The Volokh Conspiracy

Mostly law professors | Sometimes contrarian | Often libertarian | Always independent

Free Speech

Court Strikes Down Ban on Defendants' Lawyers Contacting Crime Victims (Except Through Prosecutors)


The Arizona law, which appears to be quite unusual among the states, provides:

The defendant, the defendant's attorney or an agent of the defendant shall only initiate contact with the victim through the prosecutor's office. The prosecutor's office shall promptly inform the victim of the defendant's request for an interview and shall advise the victim of the victim's right to refuse the interview.
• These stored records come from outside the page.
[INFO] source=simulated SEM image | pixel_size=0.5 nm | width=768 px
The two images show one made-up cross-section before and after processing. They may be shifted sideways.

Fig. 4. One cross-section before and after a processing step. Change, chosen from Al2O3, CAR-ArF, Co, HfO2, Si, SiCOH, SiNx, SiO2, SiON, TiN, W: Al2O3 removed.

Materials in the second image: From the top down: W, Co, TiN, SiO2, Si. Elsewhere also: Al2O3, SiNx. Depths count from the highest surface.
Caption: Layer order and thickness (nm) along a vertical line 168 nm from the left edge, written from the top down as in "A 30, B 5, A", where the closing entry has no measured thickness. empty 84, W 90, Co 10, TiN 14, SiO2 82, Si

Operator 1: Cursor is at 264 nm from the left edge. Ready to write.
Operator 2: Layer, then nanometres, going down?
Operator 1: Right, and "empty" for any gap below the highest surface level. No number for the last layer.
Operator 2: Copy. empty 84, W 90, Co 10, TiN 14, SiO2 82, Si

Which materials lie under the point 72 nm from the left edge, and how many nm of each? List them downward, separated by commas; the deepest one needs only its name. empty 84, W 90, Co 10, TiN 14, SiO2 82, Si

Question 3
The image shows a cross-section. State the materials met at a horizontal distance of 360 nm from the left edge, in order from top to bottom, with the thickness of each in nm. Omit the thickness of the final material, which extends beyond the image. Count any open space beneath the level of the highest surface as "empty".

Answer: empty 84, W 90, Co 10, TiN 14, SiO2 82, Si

Judge Steven Logan (in yesterday's Arizona Attorneys for Criminal Justice v. Ducey) concluded that this was a speaker-based restriction on speech that appears to be justified by the expected content of the speech, and thus had to be judged under strict scrutiny, which the law failed. The court stressed that witnesses have every right to refuse to talk to the defense team, but the law "is not 'actually necessary'" to protect that, since "victims receive ample notice of their right to refuse a defense interview under several other provisions of state law." As to protecting witnesses from "intimidation, harassment, or abuse,"

Even if there were evidence of an actual problem, less restrictive alternatives—including regulations of professional conduct, the possibility of court sanctions, and the criminalization of harassment—already protect against harassment of victims without burdening Plaintiffs' First Amendment rights. And unlike the Statute, those regulations are targeted towards speech that would violate the victim's right to be free from harassment; the Statute is overinclusive because it restricts all defense-initiated speech to victims regardless of whether it goes to the State's interest in protecting victims' rights—making the Statute exceedingly overinclusive with respect to this interest.

The court focused on the rights of the defendants' lawyers and their agents, not the defendants themselves, and this is reflected in the injunction:

When specifically asked by the Court at the Bench Trial, Plaintiffs stated that they seek to enjoin enforcement of the Statute only against "attorneys and their agents," not against criminal defendants themselves. Although Plaintiffs' proposed form of injunction provides no such limitation, in light of that answer and, more importantly, the lack of evidence or argument regarding the First Amendment rights of criminal defendants and the fact that Plaintiffs are composed only of attorneys and a private investigator who works on behalf of attorneys, the Court will limit its injunction to enjoin enforcement of the Statute only against attorneys and their agents.

{The Court notes that the Statute prohibits "[t]he defendant, the defendant's attorney or an agent of the defendant" from initiating direct contact with the victim. But in light of Plaintiff Robertson's testimony that in criminal defense cases, he always works on behalf of the criminal defense attorney, the Court will enjoin enforcement of the Statute only against attorneys and agents of attorneys because such an injunction will relieve Plaintiffs' injuries in full.}

Congratulations to Jared G. Keenan (ACLU of Arizona, Kathleen E. Brody (Mitchell | Stein | Carey | Chapman PC), and David A. Lane (Killmer, Lane & Newman, LLP), who represented the plaintiffs. Thanks to Alex Satanovsky for the pointer.